So predicts the author himself.

And he doesn’t sound at all depressed about it.

Asked whether it’s his best work thus far, Keillor says he doesn’t think in those terms.

Asked whether he tried to make it his best work thus far, Keillor says he doesn’t write in those terms.

“I used to think that way when I was an English major,” says Keillor, referring to the endless ranking and re-ranking of writers and writing. “I had a keener critical sense back then. But those days are gone. What used to be called literature is now entertainment. I think all the giants have passed from the Earth. Those who remain are simply trying to engage the reader or listener for a brief time.

“One should not think about what’s better and best, especially in relation to one’s own work. One should assume that all of it will be forgotten two years later.

“And the idea doesn’t bother me at all,” he says.

In “Liberty,” Keillor returns to Lake Wobegon, the mythical Midwestern town he broke ground on more than 30 years ago and has since built brick by fictional brick with his weekly radio addresses and occasional stories and novels.

Keillor may have created Lake Wobegon, but he may not wholly own that creation if fans’ devotion counts for anything. In fact, the city’s happenings are closer to the way some of Keillor’s listeners live than how Keillor currently does.

“Well, it may exist apart from me, but I have to work hard to get back into it,” he says. “I have been a city person for a while now. I lead a peripatetic life. I see a lot of airports and hotel rooms, so I have to work hard to get my imagination to go back there. I never know if I succeed.”

Then again, some of Keillor’s most avid fans are metropolitans who have never spent time in a small Midwestern town or any small town not located in Europe.

“People have enormous imaginations, and radio appeals to that. So long as you don’t fill in all spaces,” Keillor says. “You have to leave a certain emptiness. ‘A man walked down the street in twilight and stopped briefly under a streetlamp before walking off into the dark.’ People put in what they know. They prefer it that way.
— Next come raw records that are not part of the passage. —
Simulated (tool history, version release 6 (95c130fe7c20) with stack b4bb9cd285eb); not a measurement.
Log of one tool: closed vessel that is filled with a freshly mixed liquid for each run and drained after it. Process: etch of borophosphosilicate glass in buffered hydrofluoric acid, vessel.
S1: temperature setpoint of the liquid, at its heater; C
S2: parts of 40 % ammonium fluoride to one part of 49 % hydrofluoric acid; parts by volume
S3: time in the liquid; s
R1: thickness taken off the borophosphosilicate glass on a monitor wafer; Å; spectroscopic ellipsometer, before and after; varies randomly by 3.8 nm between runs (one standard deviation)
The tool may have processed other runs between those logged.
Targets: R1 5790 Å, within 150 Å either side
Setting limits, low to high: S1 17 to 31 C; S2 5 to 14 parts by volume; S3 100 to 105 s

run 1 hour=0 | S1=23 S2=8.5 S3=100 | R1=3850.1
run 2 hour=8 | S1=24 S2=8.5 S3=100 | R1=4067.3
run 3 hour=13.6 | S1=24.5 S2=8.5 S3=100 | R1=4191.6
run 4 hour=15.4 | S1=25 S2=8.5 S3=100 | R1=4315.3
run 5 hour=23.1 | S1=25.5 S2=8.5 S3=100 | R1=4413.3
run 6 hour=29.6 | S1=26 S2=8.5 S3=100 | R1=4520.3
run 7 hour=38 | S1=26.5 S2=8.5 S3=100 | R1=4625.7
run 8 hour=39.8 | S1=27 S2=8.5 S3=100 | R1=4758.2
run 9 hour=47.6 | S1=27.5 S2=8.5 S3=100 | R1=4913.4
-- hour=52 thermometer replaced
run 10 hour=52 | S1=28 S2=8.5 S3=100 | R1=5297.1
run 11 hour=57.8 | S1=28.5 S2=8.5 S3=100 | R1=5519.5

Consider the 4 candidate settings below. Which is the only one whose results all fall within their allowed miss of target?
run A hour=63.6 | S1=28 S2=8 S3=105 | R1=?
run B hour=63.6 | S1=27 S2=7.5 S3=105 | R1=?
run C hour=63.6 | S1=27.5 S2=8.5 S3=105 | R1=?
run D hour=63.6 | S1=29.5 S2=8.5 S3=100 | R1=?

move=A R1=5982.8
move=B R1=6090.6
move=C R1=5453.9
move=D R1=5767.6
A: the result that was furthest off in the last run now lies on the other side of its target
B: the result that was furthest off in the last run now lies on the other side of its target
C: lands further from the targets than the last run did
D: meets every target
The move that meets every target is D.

“If you become fussy and add a lot of adjectives the way writers do when they’re trying to impress, you leave the listener out. A good thing about becoming an older person is you acquire the courage to be simple. Simplicity opens the door for listeners and invites them in.”

No studies have been done on this, probably, but one assumes that fans of Keillor’s radio show “Prairie Home Companion” possess opposing political predilections.

The same cannot be said of Keillor’s weekly newspaper column, one assumes. Keillor’s column is unabashedly and unmitigatedly left-leaning. He allows that the column may alienate some fans of the radio show.

“That may very well be,” he says. “But I think one should feel free in print. Print is all about freedom. The reader can put it down at any point. The reader has complete control. I don’t feel that way about the radio show.

“I am not interested in telling people what I think on the radio show,” Keillor says. “Print is about free expression. People are much too sensitive about being offended. I’m an old liberal, and anyone who knows me knows that.”

The old liberal expressed admiration for Barack Obama in this interview, which was conducted before the Republican National Convention.

“I do think Barack is a terrific candidate,” he says. “There’s no way a person can look at him and not be impressed. I have great hopes for him. If he gets elected, he would be the only president in my lifetime with the ability to put words on paper. The only one. People say JFK wrote ‘Profiles in Courage,’ but I doubt that.

“The ability to write speaks to a kind of basic intellectual clarity. A man who needs someone else to put words down on paper for him is someone who can only think in broad terms.”